'Zombie' Satellite Passes SES's AMC-11 Without Major Interruptions

The weekend of the zombie satellite has come and gone without any major disruptions reported to cable TV service in North America.

Intelsat's Galaxy 15 -- which stopped responding to ground controllers April 5 -- passed SES World Skies' AMC-11 satellite at orbital position 131 degrees West from Sunday, May 30, into Monday, May 31.

SES moved AMC-11 away from the out-of-control satellite, ultimately "leapfrogging" over Galaxy 15 on Monday. In addition, AMC-11 was temporarily adjusted to be more sensitive than Galaxy 15.

Those efforts appear to have been successful, with no interruptions reported by AMC-11 customers, according to both SES and Intelsat.

SES will now work to transfer customers back to their normal uplink facility over the next few days, said Alan Young, SES World Skies chief technology officer. "Although AMC-11 is still operating outside of its normal orbital position, and will be until June 7th, we anticipate no issues related to its return," he said. Galaxy 15 is expected to continue drifting eastward, exiting AMC-11's orbital box on June 7.

SES had used Intelsat's Clarksburg, Md., teleport to execute the avoidance maneuvers. Intelsat also provided turnaround services via a 19-meter uplink tracking antenna to all of SES's AMC-11 customers.

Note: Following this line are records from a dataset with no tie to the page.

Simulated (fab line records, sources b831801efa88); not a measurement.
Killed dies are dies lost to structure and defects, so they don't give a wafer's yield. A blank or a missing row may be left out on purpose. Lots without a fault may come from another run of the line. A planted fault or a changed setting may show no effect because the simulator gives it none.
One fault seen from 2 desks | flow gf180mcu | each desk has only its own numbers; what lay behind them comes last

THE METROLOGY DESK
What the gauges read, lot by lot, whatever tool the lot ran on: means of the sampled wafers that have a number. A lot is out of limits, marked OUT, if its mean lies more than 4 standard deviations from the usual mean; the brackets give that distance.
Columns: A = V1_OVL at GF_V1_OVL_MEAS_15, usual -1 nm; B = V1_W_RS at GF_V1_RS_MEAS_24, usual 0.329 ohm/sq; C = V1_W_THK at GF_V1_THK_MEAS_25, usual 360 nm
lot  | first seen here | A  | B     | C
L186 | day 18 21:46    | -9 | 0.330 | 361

AMC-11 delivers more than 100 cable networks across the U.S., Canada and Caribbean, including A&E, Discovery, Food Network, Hallmark Channel, Hallmark Movie Channel, Lifetime, QVC, BBC America, CMT, Comedy Central, E! East HD, HD Theater, HGTV, MTV West, Nick Jr., Nickelodeon, Spike TV, Universal HD and 24 feeds from Showtime Networks.

SES also moved the recently launched SES-1 satellite into position near AMC-11 on the morning of Saturday, May 29, as a potential backup but that proved unneeded. SES-1 is now on its way to its assigned orbital slot at 101 degrees West.

However, signals from AMC-11 to affiliates in Hawaii, Alaska and the Caribbean would have experienced "severe service degradation" and operators in those regions would have needed to contact programmers directly for obtaining feeds from other satellites, according to SES World Skies.